Inclusion as Belonging - for all

I thought I had a good handle on Inclusive Education - how wrong could I have been?!

Norman Kunc is a formidable personality who negotiated his own way into mainstream education at the age of the 13 having been educationally segregated from birth due to cerebral palsy.

My colleagues will focus on other aspects of his presentation but I thought I ‘d concentrate on how inclusive education relates to school culture for all.

Norman’s main premise is that the debate is not around the principle of inclusion - it’s about where that “line of inclusion” is - “we can take this child but we can’t take that child.” 

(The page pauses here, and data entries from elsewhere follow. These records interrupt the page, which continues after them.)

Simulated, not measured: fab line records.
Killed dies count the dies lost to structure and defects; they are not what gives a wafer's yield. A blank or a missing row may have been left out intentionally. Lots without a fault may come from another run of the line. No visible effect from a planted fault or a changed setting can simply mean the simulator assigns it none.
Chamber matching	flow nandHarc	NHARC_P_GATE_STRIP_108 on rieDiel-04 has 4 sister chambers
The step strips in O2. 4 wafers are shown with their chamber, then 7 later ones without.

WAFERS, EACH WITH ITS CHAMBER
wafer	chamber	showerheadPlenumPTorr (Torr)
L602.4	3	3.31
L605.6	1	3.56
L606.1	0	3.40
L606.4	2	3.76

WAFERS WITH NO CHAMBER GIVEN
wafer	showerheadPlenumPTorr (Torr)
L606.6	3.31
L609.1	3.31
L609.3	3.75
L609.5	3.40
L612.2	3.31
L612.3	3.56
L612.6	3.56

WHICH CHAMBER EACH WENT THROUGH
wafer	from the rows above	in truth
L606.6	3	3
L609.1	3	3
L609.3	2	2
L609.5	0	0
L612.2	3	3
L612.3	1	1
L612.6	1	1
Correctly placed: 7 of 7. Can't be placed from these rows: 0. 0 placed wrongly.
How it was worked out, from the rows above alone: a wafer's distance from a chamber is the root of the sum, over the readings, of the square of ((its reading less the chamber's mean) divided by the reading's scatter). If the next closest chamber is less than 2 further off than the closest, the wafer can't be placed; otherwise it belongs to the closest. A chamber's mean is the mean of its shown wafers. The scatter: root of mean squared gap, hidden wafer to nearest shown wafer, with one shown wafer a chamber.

“But if there is a line you’d expect it to be the same everywhere” the reality is that this line varies hugely from school to school. 

 So Norman posed the $64,000 question

“Why do schools vary so much in the way in which they deal with variation?”

For Norman Kunc the answer is simple - Inclusion is about school culture “a school has to commit to all of it’s kids”

He wasn’t talking here about “benevolence” or “social kindness” but about a proactive commitment to promote a sense of belonging - for all children. Some schools have ot some don’t.

He used Maslow’s hierarchy to explore the relationship between self esteem  and belonging  i.e. we can only experience self esteem if we belong. Yet Norman Kunc would argue that our society reverses this by valuing self esteem - which relates to mastery and in turn such things as attainment - above belonging.  The extent to which we therefore feel a sense of belonging is therefore conditional upon how well we display mastery over the things which society values - his paper sets out more clearly

I was really taken by Norman’s assertion that we often replace belonging with allegiance - which is usually held together by focussing upon a common enemy - all to often leaders at all levels create a common enemy to build allegance but not belonging “it’s us against them” - whoever “they” might be.

So how do you go about build  a sense of belonging in your school? - for Norman Kunc you do it by asking yourself two questions:

Where does belonging get eroded in my school? and

What can I do about it?

For me it keeps coming back to unconditional positive regard - for every member of our school communities - so easy to say so difficult to achieve.

Last point - but as a consequence of this presentation I feel I need to come off the fence about one thing which I believe destroys a sense of belonging in many schools - and that’s setting or ability grouping - which we do to promote (without any evidence) academic attainment - i.e. valuing mastery over belonging.

Comments (2) to “Inclusion as Belonging - for all”

  1. I’ve never seen this underlying psychology discussed before. Norman’s paper enables us to start to understand inclusion, rather than just know about it.

    Perhaps his paper challenges our existing national guidance? A quick check shows that the idea of earning the right to belong permeates, for example, the first paper you come to on the “About Inclusive Education” section of the LTS site, Focusing on inclusion: A Paper for Professional Reflection.

    All children and young people, whatever their current abilities and attainments, need challenges in intellectual development and their social life too (with good support to meet them). Real self-esteem and sense of belonging to the community come from overcoming challenges, learning and achieving, growing as a person in collaboration with others, pupils, teachers and other adults.

  2. [...] I’ve been thinking a great deal about Norman Kunc’s presentation on belonging within an inclusive culture. [...]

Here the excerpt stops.